MY FIRST NONFICTION BOOK ACCEPTED

I'm happy to announce, after twenty-four months of suspenseful waiting, that my nonfiction book Season of Terror:  The Espinosas in Central Colorado, March-October 1863 has been accepted for publication by the University Press of Colorado. Mine will be the first comprehensive, book-length treatment of the story of three Hispanic outlaws--two brothers and a nephew--who, in Civil War-era Colorado, set out with the improbable motive of killing every Anglo in the Territory and actually did end the lives of an estimated thirty-two victims before their rampage came to a bloody end.

I was initially inspired to write the book by America's reaction to jihadist terrorism since 9/11, which I saw as not dissimilar to that of 19th-century Anglos in Colorado; but my purpose soon broadened to include an examination of how frontier settlers reacted to danger when official law enforcement was in its infancy and relations between Anglo newcomers and the Hispanics who had earlier colonized Southern Colorado were dangerously at odds at even the best of times.

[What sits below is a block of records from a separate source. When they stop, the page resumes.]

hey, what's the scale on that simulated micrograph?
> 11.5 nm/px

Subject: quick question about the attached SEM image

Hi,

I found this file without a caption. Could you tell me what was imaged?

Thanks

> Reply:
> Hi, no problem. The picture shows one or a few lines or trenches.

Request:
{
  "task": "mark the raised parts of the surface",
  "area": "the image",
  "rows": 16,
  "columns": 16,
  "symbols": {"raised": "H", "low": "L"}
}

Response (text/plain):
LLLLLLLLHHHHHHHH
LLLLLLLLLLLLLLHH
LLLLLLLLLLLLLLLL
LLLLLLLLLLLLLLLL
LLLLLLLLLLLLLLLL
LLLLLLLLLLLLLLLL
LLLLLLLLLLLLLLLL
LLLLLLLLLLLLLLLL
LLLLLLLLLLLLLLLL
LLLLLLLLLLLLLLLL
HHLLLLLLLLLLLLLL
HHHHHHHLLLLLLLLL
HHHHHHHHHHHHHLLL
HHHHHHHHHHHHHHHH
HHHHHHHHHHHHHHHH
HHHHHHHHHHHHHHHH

Improbably it is a story whose impact spread quickly from a remote regional incident to one that eventually reached as high as the desks of Secretary of War Edwin M. Stanton and President Abraham Lincoln.  It involves a cast of compelling characters including frontier legend Kit Carson; General James H. Carleton, the imperious military commander of the Department of New Mexico; John M. Chivington, the so-called "Fighting Parson," Methodist minister and unscrupulous military commander of  Colorado Territory who later perpetrated the infamous Sand Creek Massacre of Cheyenne Indians; the Espinosas themselves, poor farmers who were fervent members of a lay religious sect called The Penitentes, intent on avenging outrages committed against their families by American soldiers; an old Army scout named Tom Tobin, largely forgotten by history, who tracked down and killed two of the outlaws; and numerous other larger-than-life figures who together played out an episode in frontier violence and cultural confrontation that has been for too long unjustly neglected or, when noticed at all, fantastically sensationalized.

During the process of having the manuscript scrutinized for publication by a highly respected academic publisher I have learned there are many significant differences between having a novel reviewed for acceptance by a commercial publisher and the extensive peer-reviewing and fact-checking that go together to assure that the finished book is consistent with the established reputation for quality that university presses must maintain.  Needless to say, I'm proud to be associated with such a prestige house.  The book will not see print for another 10 to 15 months, so I'll be keeping you abreast of developments as they occur.

As I've said before in this space, I've also written a fictional account of the Espinosa affair--hopefully not a completely redundant endeavor--which has yet to find a home.  I call it Blood Offerings.  It takes a somewhat different tack on the motives of the killers than does Season of Terror; I hope one day it may also become a published work.